Oxygen is our treatment of choice for everything. You’re having a heart attack? Oxygen! You’re in labor? Oxygen! You’re hung over? Oxygen! We have lots of oxygen onboard, stored in slender, 2-foot long olive-drab metal bottles fitted with gauges and labels, tubing and a face mask for the victim, a shoulder strap for the rescuer. We check every bottle before every departure. Gauge in the green zone indicating bottle is full, mask and tubing in good condition, tube plugged securely into the “hi” outlet.
All that training, reinforced yearly in recurrent training classes federally mandated and strictly overseen by the FAA, has left me with the conclusion that I actually know very little. First aid training is but a mere synopsis of the knowledge professionals possess. I’m an imposter.
My heart is pounding as I rush to the row where the ruckus is. Passengers are pointing to the fuselage air vent right by their heads. I look up and see a huge palmetto bug sitting on the vent. Two inches long, monstrous, the sanitized name “palmetto” disguising what it really is. There is a gargantuan cockroach directly above the heads of my passengers and everyone is freaking out, screaming, jumping out of their seats, standing in the aisle.
These insects are fairly common in the heat and humidity of Florida. I have seen them before, have occasionally had one inside my house. They are so disgusting, so big, so hard to dispatch with a shoe or a broom, that hard brown body impossible to smash. And they fly!
I rush back to the interphone at my jumpseat and call the pilots who contact air traffic control, pull off the taxiway, bring the aircraft to a halt. Much discussion ensues about what to do with the huge insect. Finally, a brave passenger says he’ll grab it if I give him some paper towels. He stealthily approaches the air vent, carefully nabs the stowaway and- it’s a FAKE PLASTIC COCKROACH with a magnet on the underside!!

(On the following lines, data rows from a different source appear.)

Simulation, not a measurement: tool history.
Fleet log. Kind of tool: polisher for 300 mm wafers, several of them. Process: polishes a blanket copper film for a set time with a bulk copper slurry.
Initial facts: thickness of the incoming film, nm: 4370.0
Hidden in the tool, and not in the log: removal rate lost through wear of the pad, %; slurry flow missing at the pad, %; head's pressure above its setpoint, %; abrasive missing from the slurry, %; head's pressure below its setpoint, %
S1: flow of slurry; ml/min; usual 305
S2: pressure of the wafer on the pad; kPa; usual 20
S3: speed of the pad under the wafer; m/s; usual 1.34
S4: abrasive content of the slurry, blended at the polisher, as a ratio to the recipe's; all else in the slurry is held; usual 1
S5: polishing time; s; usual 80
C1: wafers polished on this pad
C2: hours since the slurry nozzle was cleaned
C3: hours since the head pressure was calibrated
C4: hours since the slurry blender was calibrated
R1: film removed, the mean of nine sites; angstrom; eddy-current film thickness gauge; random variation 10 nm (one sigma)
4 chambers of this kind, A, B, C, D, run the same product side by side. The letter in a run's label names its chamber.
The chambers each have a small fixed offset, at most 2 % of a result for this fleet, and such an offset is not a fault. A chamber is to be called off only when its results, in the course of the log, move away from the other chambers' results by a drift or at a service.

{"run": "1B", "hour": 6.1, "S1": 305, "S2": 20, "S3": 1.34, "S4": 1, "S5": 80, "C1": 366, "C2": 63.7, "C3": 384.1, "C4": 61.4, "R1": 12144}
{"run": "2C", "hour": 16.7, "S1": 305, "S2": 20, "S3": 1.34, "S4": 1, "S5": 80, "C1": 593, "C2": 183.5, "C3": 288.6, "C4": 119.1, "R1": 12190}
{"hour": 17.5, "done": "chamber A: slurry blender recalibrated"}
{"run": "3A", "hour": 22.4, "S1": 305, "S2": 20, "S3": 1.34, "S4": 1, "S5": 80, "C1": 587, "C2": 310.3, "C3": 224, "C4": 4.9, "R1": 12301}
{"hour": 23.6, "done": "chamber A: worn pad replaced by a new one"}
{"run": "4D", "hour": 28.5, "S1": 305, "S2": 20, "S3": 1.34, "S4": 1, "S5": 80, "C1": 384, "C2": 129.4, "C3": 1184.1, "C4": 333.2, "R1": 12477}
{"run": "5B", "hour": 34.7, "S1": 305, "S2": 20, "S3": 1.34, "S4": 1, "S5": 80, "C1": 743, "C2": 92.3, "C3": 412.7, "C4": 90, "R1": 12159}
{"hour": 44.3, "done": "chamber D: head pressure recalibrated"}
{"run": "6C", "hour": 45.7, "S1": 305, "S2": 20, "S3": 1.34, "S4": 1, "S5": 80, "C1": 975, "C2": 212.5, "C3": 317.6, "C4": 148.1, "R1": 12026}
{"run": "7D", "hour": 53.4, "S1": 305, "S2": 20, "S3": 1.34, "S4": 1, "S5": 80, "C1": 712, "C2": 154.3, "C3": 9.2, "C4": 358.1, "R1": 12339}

The captain insists on seeing it. The passenger who “captured” it gave it up, but only if he could get it back. The fake is amazingly lifelike, its antennae, legs and body molded to look exactly like the real thing. The flight attendants all photograph it, displayed on the galley counter. It’s kind of funny… afterward.
I hope I never meet the perverse person who planted that fake cockroach on my airplane.